Airtel’s Q4 profit up by 29%, tussle with Reliance Jio continues.

Bharti Airtel Ltd’s fiscal-fourth quarter profit rose 29% from a year earlier because of a one-time gain of 2,022.1 crore and a tight control on sales and marketing expenses amid a tariff war with rival Reliance Jio.

Net profit rose to 107.2 crore in the three months ended 31 March from 82.9 crore in the year earlier.

However, profit fell 63% to 409.5 crore for the year ended 31 March from 1,099 crore in the previous year.

The results undermine the onstant struggle of Bharti Airtel and other telecom operators in India to grow profits despite recording higher data and voice consumption.

Bharti Airtel’s consolidated revenue from operations for the fourth quarter grew to 20,602.2 crore from 19,394 crore in the year ago period. Its India wireless business secured a revenue of 10,632.3 crore the March quarter, up from10,353.2 crore in the year-ago period.
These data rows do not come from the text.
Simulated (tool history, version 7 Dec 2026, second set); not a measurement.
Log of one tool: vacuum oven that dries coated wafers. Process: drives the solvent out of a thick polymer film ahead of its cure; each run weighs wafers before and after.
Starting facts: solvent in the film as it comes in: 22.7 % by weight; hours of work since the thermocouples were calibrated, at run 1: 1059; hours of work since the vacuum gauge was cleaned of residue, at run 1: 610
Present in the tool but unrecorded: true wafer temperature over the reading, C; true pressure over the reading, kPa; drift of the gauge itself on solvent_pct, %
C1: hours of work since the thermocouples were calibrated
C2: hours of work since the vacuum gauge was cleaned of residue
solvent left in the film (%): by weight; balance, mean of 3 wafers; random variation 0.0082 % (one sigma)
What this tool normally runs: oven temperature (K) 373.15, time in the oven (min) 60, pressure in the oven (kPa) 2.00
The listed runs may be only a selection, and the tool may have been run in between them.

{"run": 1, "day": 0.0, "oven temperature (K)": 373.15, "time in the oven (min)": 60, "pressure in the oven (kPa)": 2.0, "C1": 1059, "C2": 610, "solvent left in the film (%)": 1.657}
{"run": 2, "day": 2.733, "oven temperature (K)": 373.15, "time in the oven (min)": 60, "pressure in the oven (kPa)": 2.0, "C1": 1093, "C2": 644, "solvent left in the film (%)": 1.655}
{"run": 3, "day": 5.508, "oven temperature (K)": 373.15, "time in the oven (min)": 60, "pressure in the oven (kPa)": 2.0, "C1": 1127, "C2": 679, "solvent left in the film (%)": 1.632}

In contrast, Reliance Jio generated 11,106 crore in operating revenue in the March quarter, beating Bharti Airtel on this metric.

The company’s India wireless business posted a loss of 1,377.8 crore in the March quarter, almost triple the 482.2 crore loss it posted in the year-ago period. But, the March quarter numbers are better than the 1,903.2 crore loss the company reported in the preceding December quarter.

The launch of low-cost tariff plans by Reliance Jio, a unit of Reliance Industries Ltd, in September 2016, forced rivals to drop their rates, hurting profit margins.

Smaller companies were told to either shut down or get acquired, leaving just Airtel, Jio and the merged entity of Vodafone and Idea to compete in the Indian market.

Jio had 306.7 million users as of 31 March. The company has refused to disclose other details such as average revenue per user, data traffic and 4G customer base, and shared only the audited financial results as it is proposing to make a rights issue for which statutory and regulatory approvals are awaited.

The performance of the company’s Africa unit has proved to be a beacon of hope as it battles Jio in its home market. Last week, Airtel announced the earnings for the Africa unit which swung to a quarterly profit from a year-earlier loss because of an increase in transaction value on its Airtel Money platform and higher data consumption on its network.

The Africa operations achieved a net profit of $83 million in the March quarter, compared to a loss of $49 million a year earlier.

The improved earnings is significant for Bharti Airtel’s Africa arm, which is gearing up for an initial share sale in June-July.